Open Source Content Management Framework

regarding Semantic Data

  1. regarding Semantic Data

    Thu July 22 2010 10:30:08 UTC
    This is the general view on the subject. More details will come in following emails.

    Document is still not finalised. You can see latest version and participate in it's creation here:
    https://wave.google.com/wave/waveref/googlewave.com/w+kSieV_iFA

    -=-=-=-=-=-=

    We believe, that future of web belongs to Semantic Data. We want Midgard to become a full-fledged citizen of this world.

    In Midgard2 world data is represented as a set of interconnected objects.
    In "Semantic world" data is a directed graph of nodes.

    We can represent any Midgard2 object as a small graph consisting of identity-node and it's direct successors (which would represent properties). Then these small graphs can be combined in larger graph, which will represent whole data-set.

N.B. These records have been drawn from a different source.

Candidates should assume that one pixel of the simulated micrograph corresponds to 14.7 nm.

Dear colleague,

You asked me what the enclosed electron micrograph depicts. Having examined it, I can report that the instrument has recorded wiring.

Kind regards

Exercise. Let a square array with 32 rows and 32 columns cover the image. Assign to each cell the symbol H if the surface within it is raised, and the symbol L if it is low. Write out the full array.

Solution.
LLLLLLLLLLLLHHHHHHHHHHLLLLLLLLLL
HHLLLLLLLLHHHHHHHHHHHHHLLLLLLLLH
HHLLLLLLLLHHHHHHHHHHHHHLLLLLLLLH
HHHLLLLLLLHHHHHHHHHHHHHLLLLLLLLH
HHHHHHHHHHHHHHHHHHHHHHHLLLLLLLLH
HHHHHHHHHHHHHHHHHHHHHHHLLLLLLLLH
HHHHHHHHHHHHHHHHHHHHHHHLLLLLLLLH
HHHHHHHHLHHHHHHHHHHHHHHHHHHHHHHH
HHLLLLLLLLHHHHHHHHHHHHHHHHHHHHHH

    Midgard's objects are based on primitive ontologies. As part of mgdschema we define data-types and relationships, but we do not define _meaning_ of fields. This way, our data is usable for our applications, but other applications won't be able to do much without explicit interpretation by operator.

    At the same time, Midgard2 can not store arbitrary incoming semantic data without losing part of the information. Midgard2 has fixed data-schema, while semantic data coming from external sources might have some unexpected metadata.


    So, we have the following challenges for Midgard3:

    1) Store arbitrary semantic data coming from external sources
    2) Export data-storage contents as a standards-compliant semantic graph
    3) Be compatible with semantic-data querying tools (implement SparQL support)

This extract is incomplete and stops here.